What's Happening With:
        A) The CPM4: 
                "AtMax" - Orange LED Lights if motor current is at set maximum (it is being limited)
                "Ramping" - Orange LED Lights if ramping happening
                "Dir" - Yellow LED Lights if dir = Forward.  Note: may lag control dir because of ramping.
        B) Incoming Control Lines .  Note: Direction Input not brought to panel.  The Mode pair and the Power pair of logic control lines go to 4
                LEDs each for a more obvious display…
                MODE= "Radio Bi-directional" -   Yellow LED, S1=1, S0=1.  Futaba lever controls dir and throttle
                MODE= "Radio Uni-directional" - Yellow LED, S1=1, S0=0.  Futaba lever controls throttle.
                MODE= "PW / Analog"              - Yellow LED, S1=0, S0=1.  CV controls throttle.
                MODE= "LOGIC"                      - Yellow LED, S1=0, S0=0.  P1,P0 controls throttle.
                POWER= "Max" - Green LED, P1=1, P0=1.  (Relevant if Mode=Logic) 100% throttle
                POWER= "Med" - Green LED, P1=1, P0=0.   (Relevant if Mode=Logic) Throttle from "Med" pot.
                POWER= "Slow" - Green LED, P1=0, P0=1.   (Relevant if Mode=Logic) Throttle from "Slow" pot..
                POWER= "Stop" - Red     LED, P1=0, P0=0.   (Relevant if Mode=Logic) 0% throttle.
         C) Motor Current - 10 element bar graph of motor current, can be 1A full scale or 3A full scale (switch)
         D) H-Bridge Chip
                "Hot" - Red LED Blinks and beeps if chip too hot.  This means the mosfet needs more airflow or bigger sink for this power level.
                The chip will shut itself off if it gets much hotter. 
        E) Limit Switches:
                "LimF" - Red LED - Lights if Forward limit switch triggers
                "LimB" - Red LED -Lights if Backward limit switch triggers
        F) Etc
                "PW" - Blue Variable Brightness LED -The PW (power to motor). Irrelevant if KILL Lit.
                "RadioSig" - Green flickering LED - 40Hz flicker means good sig. Brightness varies slightly
                "PW/Ana Sig" - Green Variable - CV (Relevant if MODE=PW/Ana)
                "KILL" - Red LED - Lights if KILL pulled low (overriding halt)
Control Of :
        A) Current Limit - POT, sets the maximum allowed motor current
        B) Limit Halt Ramp Rate - POT-  How fast ramping to zero occurs @ limits. (Left is gentle)
        C) Throttle Ramp Rate - POT- How fast ramping occurs between throttle values. (Left is gentle)
        D) "Medium" Power Setting. - POT. Use this setting for power in LOGIC MODE if P1=1,P0=0.
        E) "Slow" Power Setting.  - POT. Use this setting for power in LOGIC MODE if P1=0,P0=1.
        F) Auto-Reverse Switch

                M1        Motor        (note: set up to correspond with limit switches - For hits For LimSw)
                M2        Motor
        POWER IN
                G        Ground
                +Vin        12-24VDC (this powers everything)
                G        Ground
                FO'        Pull low tells MCU "forward switch activated" , float otherwise.          
                BK'        Pull low tells MCU "backward switch activated" , float otherwise.          
        MONITOR, Etc
                IM        Current monitor, DC, about 1.25V per motor Amp.
                @F        Logic High if forward limit switch activated (goes low)         
                @B        Logic High if backward limit switch activated (goes low)         
                 KILL        If pulled low (shorted to ground) motor halts immediately.

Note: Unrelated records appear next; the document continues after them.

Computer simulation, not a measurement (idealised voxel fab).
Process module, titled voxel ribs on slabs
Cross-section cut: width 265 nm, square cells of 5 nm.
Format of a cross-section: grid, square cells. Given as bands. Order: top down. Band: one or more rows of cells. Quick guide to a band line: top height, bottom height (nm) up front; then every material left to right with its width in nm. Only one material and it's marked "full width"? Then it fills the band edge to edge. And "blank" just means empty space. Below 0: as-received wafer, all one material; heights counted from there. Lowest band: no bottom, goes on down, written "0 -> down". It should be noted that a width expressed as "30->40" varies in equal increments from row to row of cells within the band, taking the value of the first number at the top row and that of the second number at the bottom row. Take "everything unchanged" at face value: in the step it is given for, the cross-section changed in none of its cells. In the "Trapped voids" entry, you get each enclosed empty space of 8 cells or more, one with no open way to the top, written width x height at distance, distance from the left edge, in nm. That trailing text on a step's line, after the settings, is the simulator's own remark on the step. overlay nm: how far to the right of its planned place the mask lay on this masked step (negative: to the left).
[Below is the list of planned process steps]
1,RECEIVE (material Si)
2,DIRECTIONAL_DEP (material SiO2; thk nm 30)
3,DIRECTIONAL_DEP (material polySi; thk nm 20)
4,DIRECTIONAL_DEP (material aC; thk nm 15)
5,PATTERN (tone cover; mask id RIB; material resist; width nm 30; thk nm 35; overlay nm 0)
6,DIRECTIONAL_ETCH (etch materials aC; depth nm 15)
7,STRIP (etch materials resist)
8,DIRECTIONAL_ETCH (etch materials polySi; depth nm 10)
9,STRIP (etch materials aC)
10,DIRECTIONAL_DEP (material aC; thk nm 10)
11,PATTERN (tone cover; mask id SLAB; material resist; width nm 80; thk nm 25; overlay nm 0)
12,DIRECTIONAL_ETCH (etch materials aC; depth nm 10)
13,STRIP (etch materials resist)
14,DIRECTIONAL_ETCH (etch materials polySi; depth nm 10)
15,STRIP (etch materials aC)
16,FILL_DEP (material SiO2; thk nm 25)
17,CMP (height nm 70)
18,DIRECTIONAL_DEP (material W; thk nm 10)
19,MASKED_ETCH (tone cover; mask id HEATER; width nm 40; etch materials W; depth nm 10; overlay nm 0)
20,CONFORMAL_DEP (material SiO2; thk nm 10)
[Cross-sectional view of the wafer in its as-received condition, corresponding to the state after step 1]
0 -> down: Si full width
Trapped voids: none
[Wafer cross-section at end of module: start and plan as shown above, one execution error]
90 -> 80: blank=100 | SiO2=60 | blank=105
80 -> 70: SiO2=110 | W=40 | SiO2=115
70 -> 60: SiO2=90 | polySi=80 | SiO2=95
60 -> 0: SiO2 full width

                +5               +5 Volt regulated DC juice for external stuff.  If the 2 regulators burn fingers, too much draw.
                G        Ground
                S1,S0           These define the throttle source (Mode) as follows….
                        S1=1        S0=1   -    Mode = Radio Control, Bidrectional
                        S1=1        S0=0   -    Mode = Radio Control, Unidrectional
                        S1=0        S0=1   -    Mode = PW / Analog
                        S1=0        S0=0   -    Mode = Logic (see below)
                P1,P0    These define the Power (if in Logic Mode) as follows….
                        P1=1        P0=1   -    Power = Max        (100 % PWM)
                        P1=1        P0=0   -    Power = Med          (as set by "Med" pot on panel)
                        P1=0        P0=1   -    Power = Slow          (as set by "Slow" pot on panel)
                        P1=0        P0=0   -    Power = Stop          (zero % PWM)
                Dr           Direction command. 1 = Forward, 0=Backward.  Note: not active in RadioBiDir Mode. Note: not active in AutoRev Mode.
                        Note: ramping delays dir change.        
                CV         Control Voltage (0-5V) or 0-100% PWM at any freq over 150 Hz (gets RC filtered to 40Hz DC)
                        This value relevant if Mode=PW/Ana

THE RAMPING CONCEPT:  Commanding a big instantaneous change of motor power, say 10% to 90%, is, generally speaking, BAD:  it results in a massive current surge to the motor and mechanical shock loading.  All mechanical elements in the drive-line get stressed, structures oscillate, and power lines spike.  Instant reversal, say +90% to -90%, is even worse.  Much more desirable is to gradually change motor power…to ramp it up or down.  Prior to the CPM4, this was  complex and/or expensive.   With the CPM4 it is a no-brainer:  ramping is done automatically for you.  You just set the rate on the front panel from very gentle (left) to very sharp (right).  This means you can achieve graceful speed changes with almost no control system overhead  - just command the final throttle level.   There are in fact two ramp rate settings on the panel  - one "ThrotRate" for normal  throttle changes and one "HaltRate" for ramping to zero when limit switches are hit in a non-continuous axis.  Typically you would ramp to zero pretty fast at the limits, stopping of getting very slow before the physical hit.  However, If the limit switches are positioned such that they get triggered well before the physical stops are reached, , then a more gentle  HaltRate can be set and the axis will stop smoothly.    

AUTO-REVERSING:  In some cases it may be desirable to have a non-continuous joint go back and forth  over and over.  Unlike most systems that require a controller to detect that a limit has been reached and then reverse the direction command, the CPM4  handles this action on-board (if the slide switch is set "AutoRev").  When auto reverse is engaged, the direction input line doesn't do anything; you just control power, and direction switches by itself when limit switches activate.  NOTE: the motor polarity must be set up such that "forward" leads toward the "forward limit" , if it doesn't, simply reverse the 2 motor wires.

KILL-OVERRIDE:  The Kill input line instantly shuts off motor power when it goes logic low (ground).  This is intended as a safety mechanism for all motors in a system  - all kill lines would be tied together and that line tied to one or more kill switches : if any switches short the line to ground, all motors stop.  The kill line on an H_Brink interrupts the PWM going to the mosfet, and thus is independent of the microcontroller.  If KILLing is engaged, an LED lights on the panel.